PART 3. THE MOBBED-UP METROPOLIS: THE 1950S

7. The Lives of Wiseguys
8. Mouthpieces for the Mob: Crooked Cops, Mob Lawyers, and Director Hoover
9. The Assassinations of 1957
10. Apalachin

Conclusion: New York's Mafia

Notes

Select Bibliography

Index

The book you are about to read is an important contribution to New York City history and, given New York's importance, to the urban history of the United States. I take much delight in it because Alex Hortis was my student and coauthor at New York University School of Law in the late 1990s.

Much has been written about the Mafia and about New York City's Mafia families. However, Hortis shows that much of what has been written is wrong. Perhaps the greatest contribution of this highly readable tome is its debunking of many Mafia myths, for example, that Mafia members did not deal in drugs and did not inform on one another. His revisionist history of the so-called Castellammarese War is one of the most impressive achievements of this meticulous primary-source-based history.
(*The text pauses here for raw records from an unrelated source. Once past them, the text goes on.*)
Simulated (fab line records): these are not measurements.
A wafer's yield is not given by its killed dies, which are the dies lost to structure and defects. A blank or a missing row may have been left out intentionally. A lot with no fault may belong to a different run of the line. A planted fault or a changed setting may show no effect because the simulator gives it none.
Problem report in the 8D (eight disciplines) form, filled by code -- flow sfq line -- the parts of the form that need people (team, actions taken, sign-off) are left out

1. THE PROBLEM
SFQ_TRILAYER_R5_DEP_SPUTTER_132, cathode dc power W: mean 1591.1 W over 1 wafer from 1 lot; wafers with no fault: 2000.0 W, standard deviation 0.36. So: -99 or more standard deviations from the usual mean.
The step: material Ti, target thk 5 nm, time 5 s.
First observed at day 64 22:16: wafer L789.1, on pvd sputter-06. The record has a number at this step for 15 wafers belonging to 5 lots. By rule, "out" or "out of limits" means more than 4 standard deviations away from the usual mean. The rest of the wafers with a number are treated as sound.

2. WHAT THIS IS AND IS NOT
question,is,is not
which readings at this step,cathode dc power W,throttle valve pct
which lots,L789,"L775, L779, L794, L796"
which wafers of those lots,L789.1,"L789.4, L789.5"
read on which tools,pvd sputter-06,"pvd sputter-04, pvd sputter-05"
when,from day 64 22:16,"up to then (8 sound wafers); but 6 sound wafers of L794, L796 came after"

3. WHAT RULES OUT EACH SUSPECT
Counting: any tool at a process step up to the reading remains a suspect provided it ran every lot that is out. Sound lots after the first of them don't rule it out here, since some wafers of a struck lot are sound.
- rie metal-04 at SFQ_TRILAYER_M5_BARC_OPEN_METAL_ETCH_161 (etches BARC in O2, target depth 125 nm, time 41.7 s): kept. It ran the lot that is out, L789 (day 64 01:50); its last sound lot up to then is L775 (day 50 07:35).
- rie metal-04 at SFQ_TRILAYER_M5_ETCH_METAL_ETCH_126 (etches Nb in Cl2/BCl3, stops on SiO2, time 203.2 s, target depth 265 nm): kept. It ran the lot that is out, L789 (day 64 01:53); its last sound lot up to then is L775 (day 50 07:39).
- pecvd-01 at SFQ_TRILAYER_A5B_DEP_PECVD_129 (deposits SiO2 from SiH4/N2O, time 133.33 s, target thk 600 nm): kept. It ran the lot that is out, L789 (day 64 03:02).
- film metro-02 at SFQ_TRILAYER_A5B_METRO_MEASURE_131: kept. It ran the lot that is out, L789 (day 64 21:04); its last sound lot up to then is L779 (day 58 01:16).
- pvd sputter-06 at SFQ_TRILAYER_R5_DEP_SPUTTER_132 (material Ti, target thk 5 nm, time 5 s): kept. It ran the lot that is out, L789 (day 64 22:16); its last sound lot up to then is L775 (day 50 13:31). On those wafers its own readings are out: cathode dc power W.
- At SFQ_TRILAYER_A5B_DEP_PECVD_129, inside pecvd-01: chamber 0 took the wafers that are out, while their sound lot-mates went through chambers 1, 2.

In attempting to integrate New York City's Mafia history with the city's demographic, social, economic, and political history, Hortis is absolutely on the right track. He begins by showing that the evolution of the Mafia in New York is very much a story of ethnic succession. The Italians did not invent organized crime, but they brought it to a new level. Italian immigration followed both Jewish and Irish immigration, and Italians followed both of those groups into rackets like drugs, gambling, and labor racketeering. But the Italian mobsters were not nearly as monolithic and ethnocentric as other writers have assumed. Their intra- and intergroup relations were complex and important. Their ability to forge coalitions and overcome factionalism was utterly necessary for their remarkable successes.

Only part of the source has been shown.